Hitting the Limits of Simple: Working with AWS Chalice Part 1

Recently for my day job I have been working on a serverless application that utilizes a framework called Chalice. The promise is that you write your code and will turn that into deployed infrastructure on AWS. I figured it might be fun to cover some of that experience, specifically the experience of trying to jam it within the context of a larger build environment and reflections on the outcome with Chalice.

Disclaimer

Let’s get something out of the way: if you’re just a web developer/application developer who has no interest or requirements to do specific things with your infrastructure, even resource tagging, then Chalice is probably sufficient. You can legitimately write your app code, ask Chalice to deploy everything, and never have to care about the specifics of how Chalice got your app into your AWS account. With an extensive decorator-driven API and support for most items underneath the sun, Chalice truly does offer a zero-touch deployment.

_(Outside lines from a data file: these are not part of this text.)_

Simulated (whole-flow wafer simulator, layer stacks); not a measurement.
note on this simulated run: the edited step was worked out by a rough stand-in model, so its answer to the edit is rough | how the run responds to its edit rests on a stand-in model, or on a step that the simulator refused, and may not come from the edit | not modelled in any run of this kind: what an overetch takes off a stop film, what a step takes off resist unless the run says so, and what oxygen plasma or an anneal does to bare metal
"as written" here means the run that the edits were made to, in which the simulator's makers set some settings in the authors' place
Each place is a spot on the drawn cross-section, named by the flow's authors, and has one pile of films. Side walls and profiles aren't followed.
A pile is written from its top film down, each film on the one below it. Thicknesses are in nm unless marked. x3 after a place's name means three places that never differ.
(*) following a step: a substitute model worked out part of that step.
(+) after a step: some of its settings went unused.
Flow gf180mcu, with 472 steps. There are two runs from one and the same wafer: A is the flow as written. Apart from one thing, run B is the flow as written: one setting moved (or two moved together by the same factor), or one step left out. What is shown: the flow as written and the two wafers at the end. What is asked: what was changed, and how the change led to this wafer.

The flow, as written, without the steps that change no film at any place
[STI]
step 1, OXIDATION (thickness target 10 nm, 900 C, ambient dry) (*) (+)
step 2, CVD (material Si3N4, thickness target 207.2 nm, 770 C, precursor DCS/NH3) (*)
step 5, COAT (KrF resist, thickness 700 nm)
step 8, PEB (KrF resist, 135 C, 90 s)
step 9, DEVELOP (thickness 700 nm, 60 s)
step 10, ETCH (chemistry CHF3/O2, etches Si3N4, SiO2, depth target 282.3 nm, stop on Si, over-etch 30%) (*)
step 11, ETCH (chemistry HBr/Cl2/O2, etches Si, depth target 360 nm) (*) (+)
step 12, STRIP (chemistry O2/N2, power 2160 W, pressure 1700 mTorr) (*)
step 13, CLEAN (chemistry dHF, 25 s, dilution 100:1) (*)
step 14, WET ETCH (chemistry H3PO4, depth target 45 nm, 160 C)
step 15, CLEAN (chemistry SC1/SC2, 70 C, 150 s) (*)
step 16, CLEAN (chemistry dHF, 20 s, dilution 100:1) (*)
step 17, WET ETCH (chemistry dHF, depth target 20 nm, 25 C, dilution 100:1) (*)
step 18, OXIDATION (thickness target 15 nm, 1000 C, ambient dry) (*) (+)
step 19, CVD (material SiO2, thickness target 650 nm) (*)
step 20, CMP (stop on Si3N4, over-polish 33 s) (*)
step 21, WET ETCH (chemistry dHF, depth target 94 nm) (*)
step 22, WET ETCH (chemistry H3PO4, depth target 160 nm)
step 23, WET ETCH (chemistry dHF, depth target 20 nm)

It is that just under the specific ecosystem and set of tooling that exists in my environment (for better or for worst) that I needed to do more than what Chalice can nominally do out of the box.

But if you want any amount of control over what Chalice specifically creates, you might want to consider something else.

Duct Taping Chalice to Please

One interesting aspect, and probably the one thing that has made this both easier and harder is that I needed to get Chalice running with Please, the build tool that my company uses to build and deploy most software projects deploying to AWS. Now, it just being a Python package you grab with pip, it should be straightforward: Get Please to download said package and then use it in the build rules.

Alas, it was not quite that simple as Please does not yet natively allow one to consume a pip package as a tool/executable. Of course, one could install it to the build agent or a virtualenv and call it a day, but that goes very much against what I wanted to do. In keeping with the spirit of Please, I wanted to make Chalice hermetically available in my build environment.

Hacking our way towards a Chalice Tool

Fortunately, Please has pretty decent Python rules, and thus I was able to hack my way towards a solution. Ultimately, what I did was first have Please pull the Chalice package. I then introspected the wheel to look at the entry point specification. From there, I created a python_binary rule where the only contents were the Chalice library as defined with a pip_library rule and a main.py file that imports the relevant function to invoke the Chalice CLI.

One thing of note is that I needed to set zip_unsafe as Chalice performs filesystem operations to work, and thus doesn’t behave well the PE produced by the python_binary rule is not first extracted.

# The chalice binary main file. Note how it's just import of a module & function
# More info. can be found at https://packaging.python.org/en/latest/specifications/entry-points/
import re
import sys
from chalice.cli import main

if __main__ == '__main__':
    sys.argv[0] = re.sub(r'(-script\.pyw|\.exe)?$', '', sys.argv[0])
    sys.exit(main())
# The Chalice tool rule definition.
# This file is placed under the tools/BUILD relative to project root
python_binary(
    name = "chalice-tool",
    main = "chalice-tool.py",  # see above
    zip_safe = False,
    deps = [
        "//third_party/python:chalice"  # Assumes Chalice is defined appropriately there
    ],
)

Vendoring Python Packages for Chalice

One other big hurdle to manage was to get Python packages into the package that Chalice makes. After all, what non-trivial piece of software doesn’t rely on third-party dependencies? Alas, this was easier said than done. While getting the packages downloaded with Please is trivial, using the downloaded artifacts less so. The issue is that the artifacts outputted are zip archives of the packages. The reason is to serve as an optimization to make the construction of PEX files with python_binary faster.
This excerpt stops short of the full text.